MCS314 ( Diwali Semester 2010) Special Topics in Data Mining
Advanced Classification: Ensemble Techniques (4 credit course : 3-0-2)
Being an advanced course in Data Mining, the pre-requisite is MCS104. Other pre-requisite is a course on Algorithms and fair understanding of statistics and linear algebra. Strong programming skills and dexterity with complex data structures will be of advantage.
Tentative Weekly schedule
Week | Topics | Suggested Lab Tasks |
Week 1 - 3 | Recapitulate Classification, Bayesian Decision Theory, Taxonomy of Classification Methods, Decision Functions and Notation building | Learn Latex, GnuPlot Revise scripting language Check Assignment 1 |
Week 4 - 5 | Evaluation of Classifiers, Occam's Razor, No Free Lunch theorem | |
Week 6 - 16 | Ensemble Techniques | Check Assignment 2 |
Text Books:
1. Data Mining with Decision Trees : Theory and Applications, Lior Rokash and Oded Maimon, (2008), World Scientific Publication.

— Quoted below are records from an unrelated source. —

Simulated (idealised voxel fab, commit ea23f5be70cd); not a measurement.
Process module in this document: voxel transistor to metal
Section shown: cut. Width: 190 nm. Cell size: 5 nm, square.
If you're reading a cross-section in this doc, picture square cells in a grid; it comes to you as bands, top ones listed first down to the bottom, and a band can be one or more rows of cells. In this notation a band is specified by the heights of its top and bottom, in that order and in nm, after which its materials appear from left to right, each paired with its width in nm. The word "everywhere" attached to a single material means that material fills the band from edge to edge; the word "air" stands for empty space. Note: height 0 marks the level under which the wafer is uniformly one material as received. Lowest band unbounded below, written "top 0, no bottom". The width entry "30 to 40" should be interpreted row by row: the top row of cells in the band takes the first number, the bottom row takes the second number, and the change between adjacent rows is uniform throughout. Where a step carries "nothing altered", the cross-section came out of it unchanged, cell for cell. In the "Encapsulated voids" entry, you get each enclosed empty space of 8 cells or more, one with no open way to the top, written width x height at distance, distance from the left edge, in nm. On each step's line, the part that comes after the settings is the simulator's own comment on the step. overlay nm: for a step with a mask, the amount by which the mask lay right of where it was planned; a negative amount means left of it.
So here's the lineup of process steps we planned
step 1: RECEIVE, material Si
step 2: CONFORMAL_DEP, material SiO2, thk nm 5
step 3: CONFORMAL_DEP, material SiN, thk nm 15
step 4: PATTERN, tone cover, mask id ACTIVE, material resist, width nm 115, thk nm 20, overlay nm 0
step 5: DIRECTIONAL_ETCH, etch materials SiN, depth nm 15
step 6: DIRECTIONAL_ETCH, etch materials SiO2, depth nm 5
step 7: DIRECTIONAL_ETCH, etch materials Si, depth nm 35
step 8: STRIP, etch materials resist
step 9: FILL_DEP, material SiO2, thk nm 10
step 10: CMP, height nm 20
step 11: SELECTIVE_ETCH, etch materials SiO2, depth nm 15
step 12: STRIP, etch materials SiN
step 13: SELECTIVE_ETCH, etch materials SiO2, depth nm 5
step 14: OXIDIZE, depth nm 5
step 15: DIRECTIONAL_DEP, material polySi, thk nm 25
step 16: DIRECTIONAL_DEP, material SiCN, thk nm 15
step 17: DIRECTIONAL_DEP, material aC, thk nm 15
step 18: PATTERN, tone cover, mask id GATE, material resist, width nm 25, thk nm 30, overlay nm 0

2. Pattern Classification (Second Edition), (2001) Duda, Hart and Stork, John Wiley
Supporting Texts
3. Neural Networks (Second Edition), (1999) Simon Haykin, PHI
4. Data Mining: Concepts and Techniques, Han and Kamber (Morgan Koffmann, 2006)
5.
Principles of Data Mining, David J. Hand, Heikki Mannila and Padhraic Smyth
(PHI)
Research Papers
1. Introduction to ROC Analysis (A detailed version available here)
Internal Assessment
Programming assignments (20 marks )
Minors (30 marks)
Syllabus for Minor 1: Portion of the syllabus covered up to week 6.
Syllabus for Minor 2 : Portion of the syllabus covered between week 7 and 11
Assignment 1 (Submission date 5 Sept 2009)
Implement Naive Bayes Classifier. For five data sets in weka, run two classification algorithms and note the performance. Observe the performance of NB classifier for these data sets. Plot the observations and write a report.
Assignment 2: As announce in class; Submit by Oct 10; Evaluation schedule to be announced.